‘A Small Light’ Leaves a Big Impression about the Holocaust

By Donald H. Harrison

Donald H. Harrison
Bel Powley as Miep Gies in ‘A Small Light’

SAN DIEGO – Somewhat later than others, I recently completed watching the eight-part National Geographic series A Small Light, which currently is streaming on Disney and Hulu among other services.

Many of us grew up with the story of Anne Frank. I read her diary, saw a movie and plays about her, read books by people who knew her, even interviewed one of her contemporaries. Although I was quite familiar with the important role Miep Gies had played in Anne Frank’s life, it was not until I watched this dramatization that I came to understand the intensity of Miep’s experience and the vast contours of her bravery as well as that of her husband Jan.

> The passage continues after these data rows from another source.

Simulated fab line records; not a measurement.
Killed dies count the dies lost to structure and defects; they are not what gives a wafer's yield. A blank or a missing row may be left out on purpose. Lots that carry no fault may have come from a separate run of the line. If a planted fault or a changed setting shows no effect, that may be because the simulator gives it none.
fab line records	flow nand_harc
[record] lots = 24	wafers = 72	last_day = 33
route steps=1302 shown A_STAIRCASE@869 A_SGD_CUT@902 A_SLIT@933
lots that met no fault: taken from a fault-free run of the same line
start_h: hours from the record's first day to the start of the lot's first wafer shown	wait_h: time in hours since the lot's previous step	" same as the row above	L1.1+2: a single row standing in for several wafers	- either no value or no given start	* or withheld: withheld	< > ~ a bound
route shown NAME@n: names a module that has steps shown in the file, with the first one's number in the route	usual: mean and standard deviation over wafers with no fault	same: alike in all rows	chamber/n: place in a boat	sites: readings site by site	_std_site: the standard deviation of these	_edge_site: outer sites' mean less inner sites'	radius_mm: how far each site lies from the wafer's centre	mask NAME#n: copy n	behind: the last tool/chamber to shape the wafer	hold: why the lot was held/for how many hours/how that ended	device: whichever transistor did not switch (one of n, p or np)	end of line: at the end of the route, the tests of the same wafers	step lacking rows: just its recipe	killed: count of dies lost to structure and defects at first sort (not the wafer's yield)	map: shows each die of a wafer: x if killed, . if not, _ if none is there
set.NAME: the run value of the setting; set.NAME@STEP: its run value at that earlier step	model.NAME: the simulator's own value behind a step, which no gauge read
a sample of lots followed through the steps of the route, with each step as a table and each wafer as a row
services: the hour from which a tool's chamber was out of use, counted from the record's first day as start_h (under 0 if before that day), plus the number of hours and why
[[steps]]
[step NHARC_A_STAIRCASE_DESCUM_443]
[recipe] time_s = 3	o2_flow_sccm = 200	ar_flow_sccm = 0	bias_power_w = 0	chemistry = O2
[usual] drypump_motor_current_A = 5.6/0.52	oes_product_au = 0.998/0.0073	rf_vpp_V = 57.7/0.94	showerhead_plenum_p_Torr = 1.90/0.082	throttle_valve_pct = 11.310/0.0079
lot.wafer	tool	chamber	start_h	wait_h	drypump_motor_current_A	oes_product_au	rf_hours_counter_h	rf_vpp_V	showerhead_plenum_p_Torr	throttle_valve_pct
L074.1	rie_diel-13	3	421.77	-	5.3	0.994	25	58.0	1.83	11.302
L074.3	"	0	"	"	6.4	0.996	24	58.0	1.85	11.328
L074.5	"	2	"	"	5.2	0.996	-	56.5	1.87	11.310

So, I’m thankful to actors Bel Powley who portrayed Miep and Joe Cole who played the part of Jan and am also grateful to the writers and producers of this memorable series.

They, along with the rest of the cast and crew, enabled me to enlarge upon my perspective of the Holocaust, so I now comprehend not only the trauma of the Holocaust victims but also how frightened their rescuers were every day, not only for their own lives but also for those of the people with whom they had forged such deep emotional attachments.

Commercials are necessary to finance television – either in the form of advertisements such as you will see interrupting this fine series, or in the form of donor acknowledgments, such as we have become used to seeing on the Public Broadcasting System.

I don’t wish to appear an ingrate, but I recorded all eight episodes of A Small Light before watching the series, so that I could speed through the commercials and concentrate on the well-told story about the perils Miep and three of her coworkers faced as they attended Anne (Billie Boullet), her sister Margot (Ashley Brooke), her mother Edith (Amira Casar) and her father Otto (Liev Schreiber) and four others who hid with them in the Secret Annex adjacent to what had been Otto Frank’s place of business in Amsterdam, Holland.

Miep, who had been Otto’s secretary, had to tell people convincingly that he had moved with his family to Switzerland, but exactly where in that neutral country she really didn’t know. In a time when every family was watched by Nazis and their sympathizers to see if any were buying more food than they needed—perhaps to feed hidden Jews—she and her office colleagues had to shop for eight additional people at various markets throughout the city without arousing suspicion.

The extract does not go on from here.